Monthly Archives: December 2013

Women as Wives and Workers: Marking Fifty Years of The Feminine Mystique

#FemmysAt50

feminine mystique

(debate.org)

There are some books which make their mark even on people who have never read them, and Betty Friedan’s 1963 feminist work, The Feminine Mystique, is definitely one of them. On Saturday 30th November I went to a great conference at Royal Holloway University of London, marking fifty years of Friedan’s influence and questioning the place of her most famous book today.

And if I’m honest, I actually couldn’t remember if I’d read The Feminine Mystique. I knew what the ‘feminine mystique’ was, and had read masses of feminist work talking about Friedan’s book or drawing from it, but wasn’t sure if I had ever read the original. I didn’t admit this at the conference (imagine!), but it was a running joke that many people have ideas about the book without having read it. Its influence has spread far, but has often been distorted along the way, predictably placing Friedan in the Angry Feminist camp (you know, the one that doesn’t really exist).

So if you aren’t quite sure whether you’ve read it either, the feminine mystique is Friedan’s identification of ‘the problem that has no name’: the frustration and dissatisfaction of the 1950s housewife, trapped in the domestic with her identity disappearing into that of her husband and family, and unable to speak out because the role of wife and mother has been so idolised and mystified that it is the only acceptable role for a woman to play. 1950s adverts for household products provide the best illustration of this, painting a picture of the beautiful, demure and capable housewife finding the deepest satisfaction in a new vacuum cleaner.

vacuum

(copenhagenize.com)

I won’t attempt a full review of the Royal Holloway conference because I couldn’t do justice to all the insightful papers and discussions, so instead I’ll talk a bit about the reception of The Feminine Mystique, and beauty, since that’s my particular hobby horse.

For decades now, Friedan’s book has been criticised for failing to address anyone but the American middle classes – after all, working class women tend not to have the luxury of getting bored at home. Alice Lilly’s conference paper highlighted how working-class US mothers in the Aid to Families with Dependent Children Programme have been forced, throughout the 20th century, from a financially unfeasible housewife role to an equally impossible working mother role, their income dependent on changing ideals and political machinations. From a different perspective, Caitríona Beaumont fleshed out the 1950s housewife image by detailing the range of community and political work done by women in organisations like the Women’s Institute. Gwen Jordan discussed how even Friedan’s friends and contemporaries in the upper-class neighbourhoods of her hometown Peoria didn’t identify with the housewife Friedan described – an image that Friedan herself didn’t fit either, active as she was in all kinds of work beyond the home.

I think it’s generally accepted that Friedan’s concept of the feminine mystique was important in articulating gender issues that simply didn’t get airtime, and that it would have been difficult to include the huge range of women’s experiences under one banner. What The Feminine Mystique did make clear was that women needed to be able to work, for the sake of themselves and their families, and that the traditional structure of paid work just didn’t accommodate people who might take time off to have children and then have to look after them. We still have that problem.
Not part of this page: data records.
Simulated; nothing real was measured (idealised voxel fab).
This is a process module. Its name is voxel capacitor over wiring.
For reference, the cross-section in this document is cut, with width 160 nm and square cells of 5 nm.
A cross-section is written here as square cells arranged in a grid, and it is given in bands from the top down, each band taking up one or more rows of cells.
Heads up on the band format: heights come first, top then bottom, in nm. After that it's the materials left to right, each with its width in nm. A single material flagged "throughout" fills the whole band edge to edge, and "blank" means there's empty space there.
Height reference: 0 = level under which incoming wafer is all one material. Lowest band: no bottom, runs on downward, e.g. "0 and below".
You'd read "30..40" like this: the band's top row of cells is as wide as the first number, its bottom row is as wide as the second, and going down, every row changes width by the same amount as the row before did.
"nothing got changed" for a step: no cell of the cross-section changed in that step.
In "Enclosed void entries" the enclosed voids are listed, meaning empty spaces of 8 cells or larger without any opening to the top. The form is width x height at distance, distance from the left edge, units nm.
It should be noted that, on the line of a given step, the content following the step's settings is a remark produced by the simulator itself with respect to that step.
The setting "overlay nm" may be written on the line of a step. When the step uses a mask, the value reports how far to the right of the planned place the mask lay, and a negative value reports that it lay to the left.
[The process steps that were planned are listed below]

Another problem we still have is the mystification of certain ideals of womanhood. Household products are still advertised to women, and the perfect wife and mother who can raise kids, keep her home exquisite, please her husband and now have a career too, is still an ideal whose pressure is felt everywhere. And that perfect woman is very much expected to be slim, sexy and fully made-up even after all the kids and the work. Naomi Wolf’s 1991 book The Beauty Myth made an instant impact with its updated understanding of feminine ideals, and the way that women can be kept under control and fleeced of their cash by the pressure to be beautiful, and I won’t be surprised if there is a conference marking the 50th anniversary of that book. I suspect it will remain as controversial and influential, even among those who haven’t read it, as The Feminine Mystique.

beauty myth

(en.wikipedia.org)

What these two books have in common is the idea of mystification, and how one of the main pressures on women is the fact that they are supposed to live up to an ideal at all. The presence of any ideal is a problem when it becomes a requirement rather than an aspiration. Beauty is central to the feminine ideal we have, similar to the way in which strength is central to ideals of masculinity, but men are not nailed to the cross of their ideal image in quite the same way as women. I don’t think ‘the masculine mystique’ would strike such a chord. Or would it?

The feminine mystique has a slightly different face in 2013 – though not as different as many of us would like – and it is now a problem with many names and few solutions. Discussion at the conference shot out in all kinds of directions, taking in generational conflict in feminism, pink toys, husbands’ surnames and gender segregation in religion. And that is precisely the value of The Feminine Mystique: for all the things it doesn’t address, it still opens up discussion of many problems that need to be named and challenged.

With thanks to the conference organisers, speakers and fellow feminists.